Actually it is neither, it's implementation defined if a variable of type char can hold negative values. So if you are looking for a portable way to store negative values in a narrow character type explicitly declare it as signed char.
§ 3.9.1 - Fundamental Types - [basic.fundamental]
1 Objects declared as characters (char) shall be large enough to store any member of the implementation's basic character set. If a character from this set is stored in a character object, the integral value of that character object is equal to the value of the single character literal form of that character. It is implementation-defined whether a char object can hold negative values.
I'd like to use the smallest signed integer type available, which one is it?
c++11 introduced several fixed with integer types, but a common misunderstanding is that these types are guaranteed to be available, something which isn't true.
§ 18.4.1 - Header <cstdint> synopsis - [cstdint.syn]
typedefsigned integer typeint8_t; // optional
To preserve space in this post most of the section has been left out, but the optional rationale applies to all {,u}int{8,16,32,64}_t types. An implementation is not required to implement them.
The standard mandates that int_least8_t is available, but as the name implies this type is only guaranteed to have a width equal or larger than 8 bits.
However, the standard guarantees that even though signed char, char, and unsigned char are three distinct types[1] they must occupy the same amount of storage and have the same alignment requirements.
After inspecting the standard further we will also find that sizeof(char) is guaranteed to be 1[2] , which means that this type is guaranteed to occupy the smallest amount of space that a C++ variable can occupy under the given implementation.
Conclusion
Remember that unsigned char and signed char must occupy the same amount of storage as a char?
The smallest signed integer type that is guaranteed to be available is therefore signed char.
[note 1]
§ 3.9.1 - Fundamental Types - [basic.fundamental]
1 Plain char, signed char, and unsigned char are three distinct types, collectively called narrow character types.
A char, a signed char, and an unsigned char occupy the same amount of storage and have the same alignment requirements (3.11); that is, they have the same object representation. For narrow character types, all bits of the object representation participate in the value representation.
[note 2]
§ 5.3.3 - Sizeof - [expr.sizeof]
sizeof(char), sizeof(signed char), and sizeof(unsigned char) are 1.
The result of sizeof applied to any other fundamental type (3.9.1) is implementation-defined.
You can use char for arithmetic operations with small integers. unsigned char will give you greater range, while signed char will give you a smaller absolute range and the ability to work with negative numbers.
There are situations where char's small size is of importance and is preffered for these operations, see here, so when one has negative numbers to deal with, signed char is the way to go.

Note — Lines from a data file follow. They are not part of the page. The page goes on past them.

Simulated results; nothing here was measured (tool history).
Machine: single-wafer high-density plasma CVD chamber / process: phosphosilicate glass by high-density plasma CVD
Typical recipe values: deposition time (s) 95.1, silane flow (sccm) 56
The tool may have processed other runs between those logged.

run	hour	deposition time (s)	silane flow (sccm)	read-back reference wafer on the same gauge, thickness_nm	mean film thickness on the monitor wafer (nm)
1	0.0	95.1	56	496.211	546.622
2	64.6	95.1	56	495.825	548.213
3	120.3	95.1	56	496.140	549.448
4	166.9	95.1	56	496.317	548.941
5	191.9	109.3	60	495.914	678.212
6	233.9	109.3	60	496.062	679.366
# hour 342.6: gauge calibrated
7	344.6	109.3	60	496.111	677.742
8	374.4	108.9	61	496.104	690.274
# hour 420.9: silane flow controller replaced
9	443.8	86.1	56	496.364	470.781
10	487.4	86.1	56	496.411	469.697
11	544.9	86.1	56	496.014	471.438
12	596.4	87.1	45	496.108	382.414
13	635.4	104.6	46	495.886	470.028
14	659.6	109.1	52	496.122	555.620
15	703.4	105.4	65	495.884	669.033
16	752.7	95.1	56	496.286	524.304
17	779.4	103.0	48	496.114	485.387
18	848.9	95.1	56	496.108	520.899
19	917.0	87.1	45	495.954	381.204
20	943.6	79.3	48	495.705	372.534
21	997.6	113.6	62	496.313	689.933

What is practiced in C++ to use for byte manipulation uint8 or char?

I am coming from Java to C++ and I need something similar to byte[] from Java. I can use std::vector<> for easy array like manipulation but I need answer what is practiced in C++ to use for byte manipulation uint8 or char ? ( I have lot off packing bigger integers in arrays with & 0xff and >> number so it need to be quick)
Assuming that uint8 is an 8 bit unsigned integer type, the main difference on a "normal" C++ implementation is that char is not necessarily unsigned.
On "not normal" C++ implementations, there could be more significant differences -- char might not be 8 bits. But then, what would you define uint8 to be on such an implementation anyway?
Whether the sign difference matters or not depends how you're using it, but as a rule of thumb it's best to use unsigned types with bitwise operators. That said, they both get promoted to int in bitwise & anyway (again on a "normal" C++ implementation) and it really doesn't matter for &, it doesn't cause surprises in practice. But using << on a negative signed value results in undefined behavior, so avoid that.
So, use an unsigned type. If the most convenient way for you to write that is uint8, and you know that your code deals in octets and will only run on systems where char is an octet, then you may as well use it.
If you want to use a standard type, use unsigned char. Or uint8_t in order to deliberately prevent your code compiling on "not normal" implementations where char is not an octet.
C++ reserved words are char, signed char, and/or unsigned char. uint8 is probably a typedef synonym for unsigned char.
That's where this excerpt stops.